The 2024 Governor’s Arts & Heritage Awards celebrate creative excellence throughout the state. The awards are administered by ArtsWA on behalf of the Governor.
Date: February 3, 2025
Time: Doors 6:00 p.m. / Event 7:00 p.m.
Parking: The Kenneth J. Minnaert Center is located on the Olympia Campus of South Puget Sound Community College. Parking at the Minnaert Center is free. The parking lots closest to the Minnaert Center are A, B, and C. For a map of SPSCC’s Olympia Campus, visit the college’s Maps & Locations page. The Minnaert Center is Building 21.

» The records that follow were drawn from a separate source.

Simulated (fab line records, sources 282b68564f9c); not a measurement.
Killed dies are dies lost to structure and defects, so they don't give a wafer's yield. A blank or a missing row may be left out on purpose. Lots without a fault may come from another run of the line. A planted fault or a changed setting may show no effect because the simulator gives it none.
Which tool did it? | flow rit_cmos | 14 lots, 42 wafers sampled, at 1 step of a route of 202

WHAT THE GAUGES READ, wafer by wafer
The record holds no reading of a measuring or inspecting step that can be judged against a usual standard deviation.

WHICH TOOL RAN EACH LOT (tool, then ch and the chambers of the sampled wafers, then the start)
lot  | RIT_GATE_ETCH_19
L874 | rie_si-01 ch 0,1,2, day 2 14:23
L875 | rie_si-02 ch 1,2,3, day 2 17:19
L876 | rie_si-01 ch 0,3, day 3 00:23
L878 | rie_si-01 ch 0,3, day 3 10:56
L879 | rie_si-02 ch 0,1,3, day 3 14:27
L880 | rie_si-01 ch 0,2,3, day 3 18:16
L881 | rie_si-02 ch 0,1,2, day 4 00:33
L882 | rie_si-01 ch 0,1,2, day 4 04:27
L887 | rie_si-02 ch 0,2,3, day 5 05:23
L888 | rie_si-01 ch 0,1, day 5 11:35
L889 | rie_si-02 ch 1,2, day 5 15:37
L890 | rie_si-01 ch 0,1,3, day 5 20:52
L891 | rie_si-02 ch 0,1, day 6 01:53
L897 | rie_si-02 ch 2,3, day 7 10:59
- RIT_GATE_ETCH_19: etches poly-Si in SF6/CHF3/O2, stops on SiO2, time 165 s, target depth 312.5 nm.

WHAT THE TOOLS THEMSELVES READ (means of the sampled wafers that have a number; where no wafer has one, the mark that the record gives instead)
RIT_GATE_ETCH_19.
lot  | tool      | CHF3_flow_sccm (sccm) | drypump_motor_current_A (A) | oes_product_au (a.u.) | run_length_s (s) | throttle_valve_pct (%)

Light refreshments will be served. Dress is business casual or business formal.
Price: $30.00
❤️ Sponsor the Awards
Sponsors make this celebration of Washington’s cultural landscape possible. Sponsors also make it possible for student artists and honoree family members to attend the ceremony.
Arts and heritage patrons are among the most sought-after markets for advertising. GAHA sponsors will have exposure to hundreds of arts patrons. Approximately 400-500 artists, arts and heritage organization leaders, culture bearers, elected officials and sponsors are expected to attend the 2025 Governor’s Arts & Heritage Awards.
Emcee
🎤 Emcee – Tony Gomez
Antonio M. Gomez works at the intersection of education, the arts, and public media. As Director of Community Engagement & Extended Learning at Tacoma Arts Live, he creates accessible cultural experiences. A former K-12 teacher, he’s designed curricula for PBS and nonprofits. Tony serves as VP of the Western Arts Alliance, collaborates with the Center for Washington Cultural Traditions, and is a former speaker for Humanities Washington. A percussionist and co-founder of Trío Guadalevín, he curates Deep Roots, New Branches for Early Music Seattle. He holds an MA in Education from UC Berkeley.
Honorees
🏆 Arts Champion Award: Pearl Jam
Pearl Jam, one of the most influential rock bands since their debut in 1990, has consistently used their platform to champion social, political, and environmental causes. Known for their emotionally charged music and activism, the band addresses important issues such as inequality, political corruption, and climate change. Through the Vitalogy Foundation, Pearl Jam has raised significant funds for organizations focused on homelessness, women’s health, education, and environmental protection.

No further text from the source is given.